I jokingly replied to him that he’d invented the ‘rack-mount’ server, as in the blades are not in a blade chassis, but inserted into a rack, access external storage in the same rack and have connections to shared resources (PCIe) in that rack.  The reality is Kevin’s vision is closer to a mainframe than a rack-mount.

Overall while I enjoyed Kevin’s post for the thought experiment I think his vision of the data center future is way off from where we’re headed.  Starting off I don’t think that blades are the solution for every problem now.  I’ve previously summarized my thoughts on that, and some bad Shakespeare prose, in a blog on my friend Thomas Jones site: http://niketown588.com/2010/09/08/to-blade-or-not-to-blade/.  Basically stating that blades aren’t the right tool for every job.

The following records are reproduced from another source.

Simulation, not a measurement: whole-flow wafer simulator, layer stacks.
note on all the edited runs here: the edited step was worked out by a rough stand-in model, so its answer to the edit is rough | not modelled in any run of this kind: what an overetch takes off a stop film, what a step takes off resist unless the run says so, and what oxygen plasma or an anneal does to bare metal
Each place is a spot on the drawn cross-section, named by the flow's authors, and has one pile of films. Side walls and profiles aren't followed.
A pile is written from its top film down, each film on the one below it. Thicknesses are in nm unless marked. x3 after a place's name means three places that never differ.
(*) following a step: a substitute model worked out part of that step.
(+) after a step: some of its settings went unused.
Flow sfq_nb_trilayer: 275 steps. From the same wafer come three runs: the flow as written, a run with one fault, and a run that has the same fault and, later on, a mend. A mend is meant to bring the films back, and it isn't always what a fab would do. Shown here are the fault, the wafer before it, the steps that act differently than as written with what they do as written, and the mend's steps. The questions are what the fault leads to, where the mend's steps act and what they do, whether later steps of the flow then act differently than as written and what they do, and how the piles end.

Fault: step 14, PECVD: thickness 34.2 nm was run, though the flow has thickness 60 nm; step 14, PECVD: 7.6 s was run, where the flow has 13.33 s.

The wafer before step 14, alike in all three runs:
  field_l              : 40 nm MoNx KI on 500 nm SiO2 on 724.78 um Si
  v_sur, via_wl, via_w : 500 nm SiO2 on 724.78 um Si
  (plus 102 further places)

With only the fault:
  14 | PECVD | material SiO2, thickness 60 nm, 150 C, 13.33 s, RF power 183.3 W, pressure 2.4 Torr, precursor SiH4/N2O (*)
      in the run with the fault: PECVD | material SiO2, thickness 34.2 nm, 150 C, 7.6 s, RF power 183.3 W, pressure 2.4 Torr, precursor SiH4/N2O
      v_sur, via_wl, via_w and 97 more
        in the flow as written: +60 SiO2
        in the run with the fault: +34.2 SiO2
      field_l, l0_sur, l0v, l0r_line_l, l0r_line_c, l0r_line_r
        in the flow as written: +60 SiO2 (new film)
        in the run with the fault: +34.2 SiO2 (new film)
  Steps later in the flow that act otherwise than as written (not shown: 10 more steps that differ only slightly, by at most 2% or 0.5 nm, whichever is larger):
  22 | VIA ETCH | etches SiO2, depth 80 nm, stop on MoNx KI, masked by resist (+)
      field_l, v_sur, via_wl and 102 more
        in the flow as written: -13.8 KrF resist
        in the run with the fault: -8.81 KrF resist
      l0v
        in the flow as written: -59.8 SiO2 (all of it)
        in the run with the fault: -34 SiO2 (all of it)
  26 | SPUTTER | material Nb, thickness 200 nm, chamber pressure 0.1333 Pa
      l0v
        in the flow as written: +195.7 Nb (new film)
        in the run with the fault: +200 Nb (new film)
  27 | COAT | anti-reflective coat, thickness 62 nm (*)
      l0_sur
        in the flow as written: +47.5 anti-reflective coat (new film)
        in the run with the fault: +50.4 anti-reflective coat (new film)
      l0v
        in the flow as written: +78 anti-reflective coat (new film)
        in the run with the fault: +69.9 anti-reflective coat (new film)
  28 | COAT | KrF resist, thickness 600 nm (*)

Additionally I don’t see blades as the long-term future of enterprise and above computing.  I look to the way Microsoft, Google, Amazon and Facebook do their computing as the future, cheap commodity rack-mounts in mass.  I see the industry transitioning this way.  Blades (as we use them today) don’t hold water in that model due to cost, complexity, proprietary nature, etc.  Blades are designed to save space and they’re built to be highly available, as we start to build our data centers to scale and our applications with more reliability designing them for cloud platforms, highly available server hardware becomes irrelevant.  No service is lost when one of the thousands of servers handling Bing search fails, a new server is put in its place and joins the pool of available resources.

If blades, or some transformation of them, were the future I don’t see it playing out the same way as Kevin does.  I think Kevin’s end concept is built on a series of shaky assumptions: external I/O appliances, and blade chassis storage.

Let’s start with chassis based storage (i.e. shared storage in the blade chassis.  This is something I’ve never been a fan of as it limits access of the shared disk to a single chassis, meaning 14 blades max… wait, less than 14 blades because it uses blade slots to provide disk.  In very small scale this may make sense because you have an ‘all-in-one’ chassis, but the second you outgrow that (oops my business got bigger) you’re now stuck with small silos of data.

The advantage of this approach however is the low-latency access and the high bandwidth availability across the blade back/mid-plane.  This makes this a more interesting option now with lightning fast SSDs and cache options.  Now you can have extremely high performance storage within the blade chassis which provides a lot of options for demanding applications.  In these instances local storage in the chassis will be a big hit, but it will not be the majority of deployments without additional features such as EMC’s ‘Project Lightning’ (http://www.emc.com/about/news/press/2011/20110509-05.htm) to free the trapped data from the confines of the chassis.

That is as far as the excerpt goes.